There's a current Twitter/Facebook meme, #RPGDNA, where people post covers of the four games systems that made them the roleplayers/gamesmasters/designers/writers they are today.
Here are mine, with a bit of backstory:
Holmes Basic Dungeons & Dragons: After I was introduced to roleplaying games I wanted to learn about them for myself and so went to The Dark Tower in Tunbridge Wells and blew my pocket money on this book. And the rest is history.
The Arduin Grimoire: I have no idea what prompted me to buy this trilogy of books from a small ad in the back of an early issue of White Dwarf, but I'm so glad I did. I'd been introduced to gaming by a Tolkien fanatic, and so that flavoured my perception of the game... until I encountered Arduin. Not only did I discover the concept of rules hacking, homebrewing, and houseruling at an early age, but I also realised it was more than okay to make the game your own.

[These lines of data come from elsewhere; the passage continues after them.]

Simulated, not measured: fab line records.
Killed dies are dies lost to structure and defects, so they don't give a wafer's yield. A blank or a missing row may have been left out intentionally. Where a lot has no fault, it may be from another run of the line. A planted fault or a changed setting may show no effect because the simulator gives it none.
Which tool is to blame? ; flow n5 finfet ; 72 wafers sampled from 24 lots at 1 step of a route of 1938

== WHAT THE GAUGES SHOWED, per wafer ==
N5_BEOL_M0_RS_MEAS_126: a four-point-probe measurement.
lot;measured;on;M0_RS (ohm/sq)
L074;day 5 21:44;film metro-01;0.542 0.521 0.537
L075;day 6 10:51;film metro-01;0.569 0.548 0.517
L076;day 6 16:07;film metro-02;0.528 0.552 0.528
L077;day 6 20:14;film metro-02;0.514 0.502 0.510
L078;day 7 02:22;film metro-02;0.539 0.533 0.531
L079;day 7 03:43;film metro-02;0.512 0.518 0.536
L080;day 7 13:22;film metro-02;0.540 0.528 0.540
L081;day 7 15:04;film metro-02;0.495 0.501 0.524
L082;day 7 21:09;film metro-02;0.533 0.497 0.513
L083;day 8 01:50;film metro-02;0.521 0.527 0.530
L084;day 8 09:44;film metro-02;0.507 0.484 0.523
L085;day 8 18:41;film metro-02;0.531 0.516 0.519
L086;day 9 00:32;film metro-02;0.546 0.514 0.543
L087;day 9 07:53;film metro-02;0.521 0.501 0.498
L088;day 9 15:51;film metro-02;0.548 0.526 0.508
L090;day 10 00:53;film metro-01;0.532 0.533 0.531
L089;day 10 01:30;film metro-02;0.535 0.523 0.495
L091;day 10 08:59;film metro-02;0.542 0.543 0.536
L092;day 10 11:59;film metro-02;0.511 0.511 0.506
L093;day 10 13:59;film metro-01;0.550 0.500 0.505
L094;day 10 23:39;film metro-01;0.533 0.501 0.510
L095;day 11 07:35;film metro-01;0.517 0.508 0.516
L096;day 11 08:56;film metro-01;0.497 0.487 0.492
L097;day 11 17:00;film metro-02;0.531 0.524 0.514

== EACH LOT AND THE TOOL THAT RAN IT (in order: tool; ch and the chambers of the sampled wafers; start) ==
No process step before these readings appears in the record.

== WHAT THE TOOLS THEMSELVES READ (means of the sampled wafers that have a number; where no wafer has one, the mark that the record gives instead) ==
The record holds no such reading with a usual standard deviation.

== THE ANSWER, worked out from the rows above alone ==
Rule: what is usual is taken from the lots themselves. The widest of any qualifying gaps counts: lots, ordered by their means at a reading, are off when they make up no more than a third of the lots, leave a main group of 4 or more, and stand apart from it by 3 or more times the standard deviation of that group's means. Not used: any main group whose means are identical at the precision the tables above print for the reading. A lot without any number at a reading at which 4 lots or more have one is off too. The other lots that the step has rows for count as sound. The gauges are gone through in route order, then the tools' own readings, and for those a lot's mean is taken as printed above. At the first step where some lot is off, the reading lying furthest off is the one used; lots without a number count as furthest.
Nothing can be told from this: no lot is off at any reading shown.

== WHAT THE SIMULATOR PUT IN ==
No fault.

Villains & Vigilantes, Second Edition: Having always had a passion for superhero comics, I picked up the first edition of Villains & Vigilantes from The Dark Tower, but never really got into it. However, with the publication of the (almost entirely overhauled) second edition, I dove headfirst into this game, thanks to the inspiring gamesmastering of Steve. This led to the creation of our global, postal superhero game - HeroPress - and I think you know where that led.
Traveller: One of the first games, after D&D, that I was introduced to and I always loved its elegant simplicity and the fact that creating a character was an adventure in itself. As a tween and teen, I remember spending hours creating my own character professions, sector maps etc Sadly all now lost to the landfill of history.